Ferrell plays a man who’s been raised as an elf in the North Pole
/ Source: msnbc.com contributor

Justly celebrated for his “Saturday Night Live” impersonations of Janet Reno and President Bush, Will Ferrell has made less of an impression on the big screen.

He's had his moments, as the fashion dictator Mugatu in “Zoolander,” as the assassin Mustafa in the “Austin Powers” movies and earlier this year as a middle-aged frat boy in “Old School.” But the new Christmas fantasy “Elf” represents his first true starring role.

The good news: he does his best to locate the fun in playing Buddy, an apparently orphaned human raised by Santa’s elves at the North Pole. When he runs away to find his real father, the movie turns into a mildly amusing fish-out-of-water comedy, and Ferrell pulls some laughs from the character’s endearing naivete.

The not-so-great news: the development of this storyline is doggedly conventional. Indeed, the script by David Berenbaum (also responsible for Disney’s upcoming “Haunted Mansion”) often feels like a by-the-numbers rehash of “Miracle on 34th Street.” The New York scenes have merely been moved from Macy’s to Gimbels, where the sugar-driven elf-man finds a home away from home in the toy department.

Buddy also becomes friends with a destitute, spiritually exhausted girl, Jovie (charmingly played by Zooey Deschanel), who showers at work because she can’t pay her water bills. Will she be charmed by his goofy innocence? Will he fall for her? Does Santa (Edward Asner) make naughty and nice lists?

The narrator is Ferrell’s foster father (an inspired Bob Newhart), who sends him on the mission to find dad (James Caan). This soul-deadened publisher of children’s books is on Santa’s permanent naughty list and doesn’t realize his relationship with a long-gone girlfriend produced a son. Their baby landed in an orphanage, and Santa inadvertently adopted the boy when he crawled into his bag of toys during a Christmas Eve visit.

Good visual gags
The director, Jon Favreau, who created “Swingers” and its spinoff, “Made,” makes droll use of the North Pole sets and the elves’ code of ethics. He has a knack for throwaway visual gags: Ferrell posing like Bigfoot in Central Park, Caan bargaining with a tiny and self-important author of existential children’s books, Ferrell pressing the buttons for all the floors in the Empire State Building’s elevator because the result looks “like Christmas tree.”

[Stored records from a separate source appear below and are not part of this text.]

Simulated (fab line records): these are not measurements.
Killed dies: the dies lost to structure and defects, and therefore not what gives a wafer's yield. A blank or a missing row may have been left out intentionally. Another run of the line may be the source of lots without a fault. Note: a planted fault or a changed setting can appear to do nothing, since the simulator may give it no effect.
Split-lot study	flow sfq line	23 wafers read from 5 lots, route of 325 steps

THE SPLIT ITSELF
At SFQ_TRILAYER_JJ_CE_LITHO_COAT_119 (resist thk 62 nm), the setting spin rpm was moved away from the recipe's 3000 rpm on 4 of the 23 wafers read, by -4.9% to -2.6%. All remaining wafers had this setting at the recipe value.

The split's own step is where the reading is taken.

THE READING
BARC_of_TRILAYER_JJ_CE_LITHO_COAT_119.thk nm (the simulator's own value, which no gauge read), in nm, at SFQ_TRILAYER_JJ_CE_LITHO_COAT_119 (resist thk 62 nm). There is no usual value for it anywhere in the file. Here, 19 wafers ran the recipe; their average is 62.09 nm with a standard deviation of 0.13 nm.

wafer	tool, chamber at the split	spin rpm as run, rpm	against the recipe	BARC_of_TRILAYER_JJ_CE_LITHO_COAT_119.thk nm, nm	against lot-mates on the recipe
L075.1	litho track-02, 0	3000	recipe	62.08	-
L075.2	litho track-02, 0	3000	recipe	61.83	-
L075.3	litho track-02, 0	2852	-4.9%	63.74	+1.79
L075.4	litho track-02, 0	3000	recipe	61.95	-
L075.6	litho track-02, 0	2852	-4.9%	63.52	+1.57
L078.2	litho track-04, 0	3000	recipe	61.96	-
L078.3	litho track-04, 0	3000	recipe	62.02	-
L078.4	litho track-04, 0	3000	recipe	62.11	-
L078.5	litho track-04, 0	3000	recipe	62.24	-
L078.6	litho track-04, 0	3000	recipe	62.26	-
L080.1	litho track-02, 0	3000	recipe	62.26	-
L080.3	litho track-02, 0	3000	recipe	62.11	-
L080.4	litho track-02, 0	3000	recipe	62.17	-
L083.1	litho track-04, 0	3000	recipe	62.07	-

Favreau also makes deft use of seasonal and novelty songs, slipping Eartha Kitt’s “Santa Baby” into the background, and turning “Baby It’s Cold Outside” into something like an old-fashioned musical number. The attention to musical details almost pays off in a finale that depends on song to give it an inspirational boost. It might have worked if the ending weren’t so ruthlessly predictable.

“Elf” is so similar to the dozens of Christmas movies that turn up on television every night between now and year’s end that it’s unlikely it will still be playing in theaters by Christmas Eve. Ferrell and Deschanel achieve a lovely chemistry, and the rest of the actors couldn’t be more appropriately cast, but the script plays like a first draft.